Nearest Neighbour Search

 

This post is a lecture summary of a course by the University of Washington available on Coursera: Machine Learning: Clustering and Retrieval.

Problem: Document Retrieval

Given a document, we want to search for similar documents in a corpus.

Representation: How to Represent Documents as Vectors?

  • Bag of Words: Count the frequency of each word in the vocabulary.
  • TF-IDF: Calculate the IDF (inverse document frequency) of each word in the vocabulary. Weight word frequency (TF) by its IDF in a given document.
    • TF: Same as bag of words.
    • IDF: Higher for rare words, calculated as log(D_total / (1 + D_word)).

Distance Metrics

There are different distance metrics used to measure similarity or dissimilarity between vectors. Let’s explore some commonly used distance metrics:

Euclidean Distance:

  • Euclidean distance between two vectors x and y can be calculated using the vectorized form: sqrt((x-y).T.(x-y)).
  • It is beneficial to normalize features because features can have different units and varying ranges.
  • Normalization can be achieved by dividing either by the range or by the variance of the features.

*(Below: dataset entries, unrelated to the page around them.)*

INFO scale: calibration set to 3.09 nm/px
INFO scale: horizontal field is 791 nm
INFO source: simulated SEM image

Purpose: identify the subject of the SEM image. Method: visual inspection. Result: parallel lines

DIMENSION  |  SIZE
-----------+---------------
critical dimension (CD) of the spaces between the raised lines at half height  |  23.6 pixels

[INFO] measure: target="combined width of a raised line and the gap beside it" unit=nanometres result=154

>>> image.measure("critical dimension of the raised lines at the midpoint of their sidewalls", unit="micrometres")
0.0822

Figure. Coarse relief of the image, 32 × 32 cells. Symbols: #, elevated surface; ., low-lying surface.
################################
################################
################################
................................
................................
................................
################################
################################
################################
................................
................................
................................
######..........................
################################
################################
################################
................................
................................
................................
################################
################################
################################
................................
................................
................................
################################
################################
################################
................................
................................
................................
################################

Scaled Euclidean Distance:

  • Scaled Euclidean distance allows for weighting different dimensions differently based on their importance.
  • For example, in text analysis, we may want to give more weight to the title/abstract than the body of an article.
  • This can be achieved by summing up the word vectors of the article and title and using a diagonal matrix A that contains weights for each feature.
  • The vectorized form for scaled Euclidean distance is: sqrt((x-y).T.A.(x-y)).

Cosine Similarity:

  • Cosine similarity measures the cosine of the angle between two vectors.
  • Similarity = x.dot(y).
  • Distance = 1 – similarity.
  • Cosine similarity is not a proper “distance” metric because it does not satisfy the triangular property (|ab| + |bc| > |ac|).
  • Cosine similarity is commonly used in Natural Language Processing (NLP) tasks due to its computational efficiency for sparse features.
  • Feature vectors in NLP tend to be sparse.
  • The range of similarity values is generally between -1 and 1. However, when features are non-negative, the range becomes 0 to 1, which is the case with TF-IDF.
  • Normalization can be performed instead of using the inner product: Similarity = x.dot(y) / (|x||y|).
  • Normalization avoids doubling the length of documents by copying.
  • One side effect of normalization is that long documents and tweets may appear similar, which is undesired when suggesting tweets to someone reading a document.
  • To address this, an alternative approach is to cap the maximum word count that can appear in a vector.

Cosine vs Euclidean:

  • The choice between cosine and Euclidean distance depends on the use case.
  • Cosine distance is more suitable for text features where the magnitude of the vector is not as important as the orientation.
  • Euclidean distance is a better choice for count features, such as measuring how many times a document was read.
  • For mixed feature types, both cosine and Euclidean distances can be computed (possibly with a subset of relevant features) and combined using appropriate weights, considering the trade-offs and requirements of the specific problem.

 

Brute Force

  • Calculate distance to each document in corpus
  • Suppose there are N documents in corpus
  • Complexity  would be O(N) for 1-NN
  • It will be O(N log k) for k-NN
    • Using priority queue
  • It is computationally inefficient when we N is large and we need to query often

KD-Trees

KD-Trees are used to divide the space into hierarchical regions via a tree structure. Here’s how it works:

  • At each node, we store the smallest bounding box that contains all the data points in that region.
  • While querying (for 1 nearest neighbor, which can be extended for k nearest neighbors):
    • First, we find the leaf node where the query point belongs.
    • Then, we find the nearest neighbor within that node.
    • We keep moving up in the tree.
    • If the distance between the query point and the bounding box is greater than the distance found so far, we skip that region and move up the tree.
    • If it is less, we traverse down the tree.
  • To calculate the distance between a point and a rectangle, you can use appropriate distance metrics like Euclidean distance or other suitable measures. It is computationally easy rectangles are axis aligned[1]

Construction of KD-Trees:

Here are the steps involved in constructing KD-Trees:

  • Choose a splitting strategy:
    • Widest dimension: Split based on the dimension with the widest range.
    • Alternating dimension: Split alternately between dimensions.
  • Determine the value to split on (split value):
    • Median: Choose the median value of the points along the splitting dimension.
    • Center point: Compute the center point as the average of the left and right extremes.
  • Stop conditions for splitting:
    • If there are fewer points left than a specified threshold.
    • If the minimum width of the region is achieved.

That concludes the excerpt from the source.